I am also a glutton, not a gourmet or a gourmand, but a glutton. I am failing Overeaters Anonymous. I don’t know if you could say I failed Alcoholics Anonymous long ago. I did give up drinking, but I couldn’t get into the spirit of the AA meetings. I was too shy to make friends and I never found a group where I felt at home. The main reason I stopped drinking was that I knew I’d lose Warren if I drinking. That was Warren the first time. I left him five years after I got sober, and fifteen years later we found each other again and that was Warren the second time. He had gotten softer and I had gotten harder, and we were a better fit.

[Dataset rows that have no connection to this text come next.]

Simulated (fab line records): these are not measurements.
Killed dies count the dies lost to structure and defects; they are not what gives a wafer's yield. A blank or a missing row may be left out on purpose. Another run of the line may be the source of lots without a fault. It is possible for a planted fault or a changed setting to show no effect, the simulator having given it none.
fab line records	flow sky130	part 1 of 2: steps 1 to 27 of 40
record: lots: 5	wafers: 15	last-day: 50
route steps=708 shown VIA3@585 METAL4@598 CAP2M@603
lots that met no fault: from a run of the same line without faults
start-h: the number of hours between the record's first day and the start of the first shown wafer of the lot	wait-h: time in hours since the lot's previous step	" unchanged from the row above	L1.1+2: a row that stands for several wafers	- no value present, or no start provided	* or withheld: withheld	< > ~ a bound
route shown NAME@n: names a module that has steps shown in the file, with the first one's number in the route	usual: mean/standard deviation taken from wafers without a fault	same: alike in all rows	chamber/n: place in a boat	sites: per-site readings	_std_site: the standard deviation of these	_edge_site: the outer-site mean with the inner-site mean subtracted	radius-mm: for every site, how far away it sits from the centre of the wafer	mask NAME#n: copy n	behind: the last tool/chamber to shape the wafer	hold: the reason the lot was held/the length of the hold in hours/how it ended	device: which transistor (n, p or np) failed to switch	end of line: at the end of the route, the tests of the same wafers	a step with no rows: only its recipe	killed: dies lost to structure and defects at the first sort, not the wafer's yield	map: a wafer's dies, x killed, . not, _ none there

I couldn’t find my Higher Power in AA, and I can’t find it in OA. I should look for a sponsor, someone who is experienced and can guide me in OA, but I am suspicious of giving myself up to another person’s direction. A brilliant black woman spoke at one meeting, and I thought she might be the right person. She seemed clear and strong, but I have never seen her again. Meanwhile I subsist on self disgust, cake and ice cream, and fear of the future.
I look out the window. It is a lovely time of year. The trees are full and the grass is lush. There are patches of wild lupines in pink and blue beside the road. Warren died in the fall. There was a star outside the bedroom window in the early mornings, bright and still. Maybe it was a planet, or a satellite. I didn’t care. I felt its calm, constancy as balm.
The road follows the coast and there are occasional glimpses of quiet bays. After a while we come to a bridge over shiny railroad tracks. This is the old freight railroad line from Rockland to Portland. They fixed it up and now they run a tourist train on it. On my left, the tracks curve around a large stand of pines. Warren and I came up here once long ago. The tracks were abandoned then, with rotting ties and dark, rusted rails. Around the curve behind the pines, out of sight of the road, we made love. We called the bend in the tracks, Pauline’s Curve, after old movies “The Perils of Pauline”. He took off my clothes and tied me to the rails. I put my blue jeans on the ties to protect myself from splinters. We were laughing so hard we almost couldn’t do it, and then we could. I’d like to think Pauline is still down there, naked, laughing and gay, hiding in the woods when a train comes by.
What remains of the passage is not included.